AT HOME WITH LWE: 17TH AUGUST - CIEL TAKEOVER

Mon 17th Aug
AT HOME WITH LWE: 17TH AUGUST - CIEL TAKEOVER


Taking over Monday’s At Home With blog is prolific producer, DJ, activist, promoter and all-around phenom, Ciel. A key figure on and off the dancefloor, the Parallel Minds co-founder has helped spearhead Toronto’s exhilarating underground scene over the past 5 years, bringing diversity, safety and representation into the clubs and working with advocacy groups to change the city’s laws to be more favourable towards creative ventures.

With influences that span the full spectrum of electronic music and beyond, Ciel reveals some of her top picks, past and present, ranging from dreamy ambient to peak time rave from the likes of 4142, Jon Hassell, DJ Fart In The Club, Fast Floor and more.





DJ Fart In The Club - Crack Mix


I feel bad answering this question because I don't really listen to a lot of mixes. Mainly because I worry about being subconsciously influenced by other DJs in my mixing style and I generally prefer to listen to songs or entire albums unmixed. The mixes I end up returning to again and again are usually ones I can listen to at home, on my headphones, or in commute, and as such they are almost always ambient.

This mix is a rare peak-time mix that I love, and am very inspired by as a club DJ myself. DJ Fart in the Club is a South Korean-born, Berlin-based DJ whose penchant for higher BPM genres like bass, breaks, UKG, trance and an anything-goes attitude really speaks to me. We've been listening to each other's mixes and trading IDs for years. I put this one on recently when I went to a lake cottage with some friends and we took psychedelics. It blew everyone's minds including my own, as I genuinely could not tell when one song ended and the other one began, which is very impressive as I was already familiar with a few of the tracks and in general is hard to do as an "open genre" DJ. It also made me sad, because it reminded me we were listening to such a stellar set on bluetooth speakers instead of in the club surrounded by stacks of subs.

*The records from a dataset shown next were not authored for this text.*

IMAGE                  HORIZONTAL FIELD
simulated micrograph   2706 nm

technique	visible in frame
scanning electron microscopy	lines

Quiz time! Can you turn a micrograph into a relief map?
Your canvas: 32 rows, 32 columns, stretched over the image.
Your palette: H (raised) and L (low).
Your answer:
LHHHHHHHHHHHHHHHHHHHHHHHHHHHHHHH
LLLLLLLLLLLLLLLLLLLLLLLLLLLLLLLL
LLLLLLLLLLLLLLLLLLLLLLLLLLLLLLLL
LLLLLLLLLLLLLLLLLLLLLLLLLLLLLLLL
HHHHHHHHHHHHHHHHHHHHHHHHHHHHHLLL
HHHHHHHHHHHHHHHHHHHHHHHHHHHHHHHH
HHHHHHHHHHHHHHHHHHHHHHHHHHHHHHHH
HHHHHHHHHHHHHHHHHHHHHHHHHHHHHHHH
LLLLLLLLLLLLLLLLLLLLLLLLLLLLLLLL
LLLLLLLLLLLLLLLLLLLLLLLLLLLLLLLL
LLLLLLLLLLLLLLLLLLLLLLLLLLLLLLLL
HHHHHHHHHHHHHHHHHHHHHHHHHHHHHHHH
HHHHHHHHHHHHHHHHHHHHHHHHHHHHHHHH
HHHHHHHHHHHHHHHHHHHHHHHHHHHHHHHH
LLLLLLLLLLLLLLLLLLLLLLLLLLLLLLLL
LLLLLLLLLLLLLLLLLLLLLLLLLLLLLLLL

4142 - Lullabies for Insomniacs Mix

It should come as no surprise to anyone having read the description of the previous mix that my all time favourite mix is an ambient one. This may be my most listened to mix on Soundcloud. I love the Lullabies for Insomniacs series and have been listening to them for nearly a decade. However I'm not all that familiar with the artist 4142, except I know they are from Bucharest. If you're ever feeling confused and stressed out about life, I recommend putting this on as it just feels like one long meditation. I really rinsed this one to death on my Asia tour last year. I went on a lot of solo walks listening to this on my headphones, and whenever I listen to it now it just brings back so many nostalgic feelings and warm memories of that trip, walking through cobblestoned streets next to mountains and lakes, or through busy metropolitan cities dotted with traditional houses, the sound of the street din peaking through the quieter moments of the mix.

What I like about this mix is, aside from the track selection, is how it plays with space and dynamics and how the mix moves. I always say mixes are a lot like symphonies, there are phases and movements and ebbs and flows. This one starts out peaceful and curious, before opening up like a beautiful flower at around the 15min mark. At 23min, a piece by DJ Healer featuring a male voice whispering about dreams and healing on top of pads & plucked strings really taps into my ASMR and makes every hair on my body stand up, even now. It's interesting because this track was the final track on the album that it's from, which says to me that the producer intended it to be a philosophical farewell, but inserted here by 4142 about 1/3 of the way through produces a different effect, almost as a reminder of their intentions before we move on to the next phase of the mix. By the final 1/3 of the mix, we are in full downtempo realms, before it ends in a flurry of feedback and drone.




Jon Hassell ‎– Vernal Equinox REISSUE

I love leftfield ambient music, in particular releases described as "Fourth World," a term that was coined by Hassell himself in the late 70s. It is what I listen to almost always when I'm at home, and since the quarantine it seems to be pretty much all I listen to when I'm not working on music myself. As a genre, much like "world music", Fourth World may seem outdated as a term now, but its core ideas of combining traditional instruments with synths and other futuristic sounds is one that speaks to me personally. And if you think about it, a lot of the electronic music we love is often the perfect marriage of tradition and futurism.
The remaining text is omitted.